This computes threshold-level operating measures from sensitivity, specificity, and prevalence.

Let

$$ \mathrm{TPR}(t) = P(\hat Y_t = 1 \mid Y=1), \qquad \mathrm{FPR}(t) = P(\hat Y_t = 1 \mid Y=0), $$

and let prevalence be

$$ \pi = P(Y=1). $$

Then

$$ \mathrm{Specificity}(t) = 1 - \mathrm{FPR}(t) $$

$$ \mathrm{PPV}(t) = \frac{\mathrm{TPR}(t)\pi} {\mathrm{TPR}(t)\pi + \mathrm{FPR}(t)(1-\pi)} $$

$$ \mathrm{NPV}(t) = \frac{(1-\mathrm{FPR}(t))(1-\pi)} {(1-\mathrm{FPR}(t))(1-\pi) + (1-\mathrm{TPR}(t))\pi} $$

$$ \mathrm{Accuracy}(t) = \pi , \mathrm{TPR}(t) + (1-\pi)(1-\mathrm{FPR}(t)) $$

$$ \mathrm{LR}^+(t) = \frac{\mathrm{TPR}(t)}{\mathrm{FPR}(t)} $$

$$ \mathrm{LR}^-(t) = \frac{1-\mathrm{TPR}(t)}{1-\mathrm{FPR}(t)} $$

These are threshold-level decision quantities. They describe the performance of classifying everyone whose score crosses the threshold.

usample(precision)

This resamples the metric tables on a uniform false positive rate grid, typically for downstream lookup and plotting. The grid spacing is controlled by the decimal precision.

getBounds(total_samples, positive_samples, alpha)

This computes pointwise confidence bounds for the operating measures using Wilson intervals for sensitivity and specificity, then propagates these to PPV, NPV, accuracy, and likelihood ratios.

If $n_1$ is the number of positive cases and $n_0$ is the number of negative cases, then Wilson intervals are first computed for

$$ \mathrm{TPR}(t) \quad \text{using } n_1 $$

and for

$$ \mathrm{Specificity}(t) = 1-\mathrm{FPR}(t) \quad \text{using } n_0. $$

The derived measures are then bounded by substituting lower and upper values of sensitivity and specificity into the formulas above.

auc()

The area under the ROC curve is

$$ \mathrm{AUC} = \int_0^1 \mathrm{TPR}(f), df $$

where $f$ is false positive rate. Numerically this is computed by trapezoidal integration over the processed ROC curve. Confidence intervals can be estimated either analytically or by bootstrap when raw scores and labels are available.

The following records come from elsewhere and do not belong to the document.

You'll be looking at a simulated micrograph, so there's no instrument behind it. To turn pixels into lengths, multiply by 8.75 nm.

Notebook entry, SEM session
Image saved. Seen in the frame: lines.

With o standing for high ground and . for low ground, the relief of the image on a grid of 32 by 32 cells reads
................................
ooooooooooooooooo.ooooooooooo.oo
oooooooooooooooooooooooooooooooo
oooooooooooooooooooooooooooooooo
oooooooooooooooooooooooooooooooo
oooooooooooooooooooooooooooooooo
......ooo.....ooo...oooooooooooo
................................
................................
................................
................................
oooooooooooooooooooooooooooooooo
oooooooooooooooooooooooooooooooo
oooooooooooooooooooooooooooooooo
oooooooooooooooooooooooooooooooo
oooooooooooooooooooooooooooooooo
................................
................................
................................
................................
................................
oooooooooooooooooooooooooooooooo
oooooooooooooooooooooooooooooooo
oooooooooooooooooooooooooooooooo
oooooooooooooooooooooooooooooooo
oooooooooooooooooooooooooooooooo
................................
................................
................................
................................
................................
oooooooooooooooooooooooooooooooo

operating_zone(LRplus, LRminus)

This identifies practically useful threshold regions subject to likelihood-ratio constraints, for example high precision or high sensitivity operating points. Internally, the method searches the set of thresholds satisfying

$$ \mathrm{LR}^+(t) > c_1, \qquad \mathrm{LR}^-(t) < c_2 $$

for user-specified constants $c_1$ and $c_2$.

interpret(fpr, number_of_positives, five_yr_survival, factor)

This converts operating characteristics into expected counts for an interpretable hypothetical population.

If $P$ is the chosen number of true positives in the target population and prevalence is $\pi$, then the implied number of negatives is

$$ N = P \frac{1-\pi}{\pi}. $$

Given sensitivity and PPV at the selected operating point, the method estimates true positives, false positives, false negatives, total flags, and number needed to screen.

Calibration

The calibration utilities are provided in zedstat.calibration.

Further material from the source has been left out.